The government has no intention whatsoever of abolishing its nuclear weapons, even though all nuclear weapons states are required to move towards disarmament under the Non-Proliferation Treaty. While paying lip service to this treaty, the government is actively defying it. In late 1998, a draft resolution was under discussion at the UN called ‘Towards a nuclear weapons free world: The need for a new agenda’. The government said that ‘we oppose the current draft of this resolution … since it is inconsistent with maintaining a credible nuclear deterrent’. Meanwhile, it says it wants Trident to remain in service for thirty years and that ‘we intend to … design and produce a successor to Trident should this prove necessary’. And it is also developing a new generation of ‘mini-nukes’ in a massive £2 billion project.30
This is occurring at a time when Iraq is targeted for destruction by the US and its junior partner supposedly for attempting to acquire weapons of mass destruction.
Britain displayed its customary attitude to international law following the Advisory Opinion of the International Court of Justice in 1996. This stated that the threat or use of nuclear weapons would generally be contrary to the rules of international law. Conservative Defence minister Nicholas Soames said that ‘we do not believe the court’s advisory opinions will have any implications’ for British policy.31 Neither does the most recent government of the outlaw state.
Curbing domestic enemies
The ‘war against terrorism’ is also providing a pretext for states, usually Western allies, to crack down on internal dissent. In chapter 10, I outline how British foreign policy is largely based on supporting elites who promote British and Western interests, especially commercial interests. These favoured elites are regularly brutal and repressive of demands for greater political participation and human rights. Britain, contrary to myth, generally sides with the elites against more democratic forces. The new war is a new-found ally in this process.

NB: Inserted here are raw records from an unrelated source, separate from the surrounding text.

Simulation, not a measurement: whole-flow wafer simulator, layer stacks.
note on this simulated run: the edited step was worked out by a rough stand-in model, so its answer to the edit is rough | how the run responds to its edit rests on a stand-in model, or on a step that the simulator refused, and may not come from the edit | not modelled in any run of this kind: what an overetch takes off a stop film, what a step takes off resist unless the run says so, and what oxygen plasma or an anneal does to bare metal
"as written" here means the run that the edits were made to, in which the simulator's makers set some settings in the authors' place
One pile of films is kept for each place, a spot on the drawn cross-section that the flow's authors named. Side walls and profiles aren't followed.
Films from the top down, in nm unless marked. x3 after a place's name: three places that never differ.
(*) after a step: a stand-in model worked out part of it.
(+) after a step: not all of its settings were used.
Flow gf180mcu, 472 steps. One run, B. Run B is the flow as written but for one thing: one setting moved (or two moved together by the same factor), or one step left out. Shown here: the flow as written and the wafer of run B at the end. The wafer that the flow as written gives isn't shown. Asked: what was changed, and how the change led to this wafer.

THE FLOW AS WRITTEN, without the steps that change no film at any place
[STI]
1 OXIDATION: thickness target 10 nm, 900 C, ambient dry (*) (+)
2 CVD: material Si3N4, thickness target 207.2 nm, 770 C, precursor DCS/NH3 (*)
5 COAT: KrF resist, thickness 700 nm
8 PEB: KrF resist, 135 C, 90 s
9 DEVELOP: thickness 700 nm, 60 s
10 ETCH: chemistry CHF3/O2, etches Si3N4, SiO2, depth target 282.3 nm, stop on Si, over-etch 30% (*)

According to Human Rights Watch, ‘the anti-terror campaign led by the United States is inspiring opportunistic attacks on civil liberties around the world’. Countries such as Russia, Uzbekistan, China, India and Egypt ‘are using the war on terror to justify abusive military campaigns or crackdowns on domestic political opponents’.32
Russian President Vladimir Putin has embraced the ‘war against terrorism’ to defend Russian brutality in Chechnya while Britain and the US have virtually abandoned even the pretence of concern for the plight of Chechens, as outlined in chapter 7. The Chinese government has similarly used ‘antiterrorism’ to pursue new draconian and often brutal measures to counter political agitation in Xinjiang province. Israeli Prime Minister Ariel Sharon, meanwhile, has referred to Arafat as ‘our Bin Laden’.33
US military aid to repressive regimes has been significantly stepped up since September 11th. Tajikistan has been rewarded for its support of the new war by the US lifting an eight-year arms ban. Uzbekistan, a truly gruesome dictatorship, is receiving $43 million in military aid, while the Philippines is to get $100 million. Sanctions imposed on Pakistan and India for conducting nuclear tests have been lifted and US military cooperation with Indonesia has been extended. Overall, the US arms export process has been made easier.34
Western governments are similarly using the ‘war against terrorism’ to curb civil liberties and erode international law. Britain has been leading the international community in promoting a legal definition of terrorism that may stifle domestic political dissent. According to Amnesty International, the UK’s Terrorism Act of 2000 ‘may contravene UK obligations under international human rights law’ in terms of the rights to liberty, a fair trial and freedom of association. Plotting the overthrow of a foreign government from Britain became a criminal offence – meaning surely that Blair should immediately lock himself up, given his plans for Saddam.
On seeking to curb the rights of asylum seekers, Britain has been surpassed only by Australia. Australian Prime Minister John Howard built his candidacy for re-election in November 2001 around his summary expulsion of asylum seekers who had reached Australia, in blatant violation of international refugee law.35
Human Rights Watch has issued a challenge to the US and its allies in the ‘war against terrorism’, saying that ‘they must decide whether this battle provides an opportunity to reaffirm human rights principles or a new reason to ignore them’. ‘Unfortunately, the coalition’s conduct so far has not been auspicious … Its leading members have violated human rights principles at home and overlooked human rights transgressions among their partners’. Human Rights Watch then says:
In Egypt, Saudi Arabia and many of the other countries where Osama Bin Laden strikes a chord of resentment, governments restrict debate about how to address society’s ills. They close off avenues for peaceful political change. They leave people with the desperate choice of tolerating the status quo, exile, or violence … The West has quietly accepted this pattern of repression because, in the short term, it seems to promise stability, and because the democratic alternative is feared. In an environment in which the political centre has been systematically silenced, these governments can credibly portray themselves as the only bulwark against extremism.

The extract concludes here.